Assignment:
Present your views regarding the role of alternative governance structures as well as the appropriate role of the SEC and other regulatory agencies in determining the behavior of the firm and its management.
Pick one of the topics below for the research paper:
1. What do you think about the concept of TBTF as it applies to financial and non-financial corporations?
2. What are your views regarding the role of CSR (corporate social responsibility) ?
3. What are your views regarding the role of ESG (environmental, social, and governance)?

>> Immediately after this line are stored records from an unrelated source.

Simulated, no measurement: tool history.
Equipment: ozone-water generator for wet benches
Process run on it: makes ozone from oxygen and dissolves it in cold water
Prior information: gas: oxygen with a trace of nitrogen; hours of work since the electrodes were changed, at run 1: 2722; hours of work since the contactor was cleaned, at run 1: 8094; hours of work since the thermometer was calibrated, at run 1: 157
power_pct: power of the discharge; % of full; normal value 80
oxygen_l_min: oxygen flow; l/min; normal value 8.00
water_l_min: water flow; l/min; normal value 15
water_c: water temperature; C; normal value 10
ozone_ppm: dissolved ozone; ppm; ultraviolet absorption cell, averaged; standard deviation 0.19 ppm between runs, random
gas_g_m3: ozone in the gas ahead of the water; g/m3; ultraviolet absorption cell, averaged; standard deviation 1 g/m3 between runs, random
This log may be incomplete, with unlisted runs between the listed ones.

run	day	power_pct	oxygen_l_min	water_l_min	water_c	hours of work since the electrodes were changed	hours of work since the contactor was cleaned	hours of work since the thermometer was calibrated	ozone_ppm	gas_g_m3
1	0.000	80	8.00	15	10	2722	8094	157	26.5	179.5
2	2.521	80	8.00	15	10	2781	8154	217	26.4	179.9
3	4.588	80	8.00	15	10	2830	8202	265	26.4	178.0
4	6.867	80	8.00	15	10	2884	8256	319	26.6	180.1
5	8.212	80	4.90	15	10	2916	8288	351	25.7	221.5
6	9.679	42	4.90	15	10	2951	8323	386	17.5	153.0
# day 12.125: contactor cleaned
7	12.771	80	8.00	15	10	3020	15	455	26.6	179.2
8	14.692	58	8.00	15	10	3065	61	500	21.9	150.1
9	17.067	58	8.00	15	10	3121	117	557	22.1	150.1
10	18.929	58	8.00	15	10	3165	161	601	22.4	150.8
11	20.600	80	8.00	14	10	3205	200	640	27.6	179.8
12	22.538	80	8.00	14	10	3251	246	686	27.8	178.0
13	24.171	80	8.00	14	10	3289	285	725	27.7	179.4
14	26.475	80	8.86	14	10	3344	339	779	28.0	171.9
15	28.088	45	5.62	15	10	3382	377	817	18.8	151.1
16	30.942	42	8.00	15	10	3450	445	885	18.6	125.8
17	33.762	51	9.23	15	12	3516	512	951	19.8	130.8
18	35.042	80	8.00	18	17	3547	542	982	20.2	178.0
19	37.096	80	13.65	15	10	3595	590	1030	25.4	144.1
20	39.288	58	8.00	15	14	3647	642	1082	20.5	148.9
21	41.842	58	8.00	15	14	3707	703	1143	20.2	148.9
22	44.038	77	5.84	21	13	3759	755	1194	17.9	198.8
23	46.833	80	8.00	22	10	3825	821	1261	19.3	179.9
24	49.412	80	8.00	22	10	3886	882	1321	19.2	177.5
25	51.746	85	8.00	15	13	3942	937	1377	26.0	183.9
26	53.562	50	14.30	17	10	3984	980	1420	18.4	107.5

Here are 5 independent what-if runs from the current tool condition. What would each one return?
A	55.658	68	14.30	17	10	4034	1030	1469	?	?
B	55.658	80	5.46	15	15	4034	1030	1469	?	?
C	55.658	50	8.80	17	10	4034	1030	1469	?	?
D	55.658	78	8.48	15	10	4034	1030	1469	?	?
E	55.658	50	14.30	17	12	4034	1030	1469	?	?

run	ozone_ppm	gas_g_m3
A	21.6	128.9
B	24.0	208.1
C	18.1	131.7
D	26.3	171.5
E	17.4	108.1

Additional Explanation on what is needed:
There are basically three topics available for the paper and you want to pick just one and concentrate your research and writing on that topic. First is the issue of TBTF or "Too Big To Fail" which has created an ongoing debate since the 2008-2009 financial crisis. The issue is whether it is appropriate to provide TBTF status to specific large firms and thereby create an incentive for them to take added risk since they know they will not be allowed to fail although it does require them to accept some fairly onerous requirements. Be very careful labeling the 2008 "TARP Bailout" as a taxpayer loss; the reality is that the Treasury has been completely repaid and earned a profit in excess of $85 Billion.
Second topic would be CSR or "Corporate Social Responsibility" which has come to be seen by many as a part of Corporate Governance wherein the firm has an obligation to deal with issues such as community well-being, environmental awareness and voluntary compliance with regulations along with many other issues. The point of CSR is that the firm is responsible not only to its owners but also to many who rely on the firm for employment, safety, future growth opportunities and the like.
The third topic would be environmental, social, and governance (ESG) investing by the 20 - 34 year old group often referred to as Millennials. These investors appear to have a strong focus toward the concept of "sustainability" and a preference to invest in firms whose "ESG" characteristics are consistent with that concept. Numerous brokerage firms have created special units to work with investors to help channel the purchase of equity in firms that address ESG challenges. One study by Morgan Stanley found that about 84 percent of millennials were interested in sustainable investing. Significantly, they're also twice as likely to invest in a stock or a fund if sustainability is part of the value-creation thesis.